By Tamara Tucker
Milestones are amazing, aren’t they? They are the stuff of victory, hallelujahs, and satisfaction. Often they are met with elation and relief in equal measure. Milestones call for celebration! And they feel glorious when reached. Recall a milestone moment in your life. I bet that just the memory of it brings a wave of satisfaction to your heart and a smile to your lips.
On one such day, I hit a milestone in a project that had literally taken years of my life. The final stretch leading up to that moment took every ounce of meagre courage that I had left. I felt as if I had bled out everything to get to that place. I was raw, exhausted, insecure, and largely unable to see the light at the end. Obviously, this achievement called for a solo dance party of epic proportion. It was an eclectic dance-off for one, and I had all the moves!

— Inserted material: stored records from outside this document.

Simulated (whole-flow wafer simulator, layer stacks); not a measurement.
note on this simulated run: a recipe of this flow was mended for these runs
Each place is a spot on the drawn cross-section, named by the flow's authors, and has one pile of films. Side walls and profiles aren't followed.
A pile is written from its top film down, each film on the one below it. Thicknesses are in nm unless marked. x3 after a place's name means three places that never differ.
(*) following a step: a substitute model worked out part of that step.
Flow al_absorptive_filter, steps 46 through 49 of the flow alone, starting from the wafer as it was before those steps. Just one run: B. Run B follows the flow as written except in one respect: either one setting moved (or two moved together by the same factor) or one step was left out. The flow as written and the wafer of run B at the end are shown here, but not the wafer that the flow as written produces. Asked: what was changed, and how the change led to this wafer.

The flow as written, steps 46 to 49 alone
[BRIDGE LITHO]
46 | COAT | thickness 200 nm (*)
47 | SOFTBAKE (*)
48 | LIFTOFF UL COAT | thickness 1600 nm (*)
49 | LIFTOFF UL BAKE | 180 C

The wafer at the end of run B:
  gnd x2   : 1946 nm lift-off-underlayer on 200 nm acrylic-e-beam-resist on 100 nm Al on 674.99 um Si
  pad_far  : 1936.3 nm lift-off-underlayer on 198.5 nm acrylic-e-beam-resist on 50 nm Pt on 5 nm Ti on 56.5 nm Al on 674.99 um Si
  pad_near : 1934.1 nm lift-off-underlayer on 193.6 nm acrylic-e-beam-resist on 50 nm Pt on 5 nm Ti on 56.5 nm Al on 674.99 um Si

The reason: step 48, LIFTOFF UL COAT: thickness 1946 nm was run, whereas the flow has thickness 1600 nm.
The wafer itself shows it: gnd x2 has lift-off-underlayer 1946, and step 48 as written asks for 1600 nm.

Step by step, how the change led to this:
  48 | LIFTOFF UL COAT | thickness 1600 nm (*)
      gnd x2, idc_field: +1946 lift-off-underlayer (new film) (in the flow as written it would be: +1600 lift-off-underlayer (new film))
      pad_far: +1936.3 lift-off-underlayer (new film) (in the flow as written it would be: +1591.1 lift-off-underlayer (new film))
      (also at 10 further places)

Not long after this, I found myself in a conversation in which I expressed the toil and exhaustion of that season. The response received was along the lines of wait until you have a baby, and then you’ll know what tired is! In this response I felt unseen and unacknowledged. Worse, I began to wonder if all I had struggled for and fought for had been in vain: my goals weren’t enough; I wasn’t enough; efforts seemed negated.
Wait-until comments are completely unhelpful, but they seem to be offered regularly. Wait until you are in university/you are working/you are married/you have a baby/ you have another baby/you have teenagers/you retire/etcetera…. Such discouraging statements do not honour where a person is right now, and they feed a compulsion to compete. Words can be used to tear down, rather than build up.
As sisters in Christ, we need to encourage one another in love and use our words wisely. Let us honour different seasons of life. Let us not compete to be the busiest, the most tired, or the most whatever it is that brings you validation. If someone else succeeds at something, that doesn’t mean there is less success to go around! You succeed in your season and I’ll succeed in mine. There is room for all of us. Let us honour the milestones, raise a glass, offer a toast, bust a move, wipe a tear, and share a laugh, a hug, a coffee, or a meal. Let us celebrate each other well! Let us love well. Let us be Women who Love.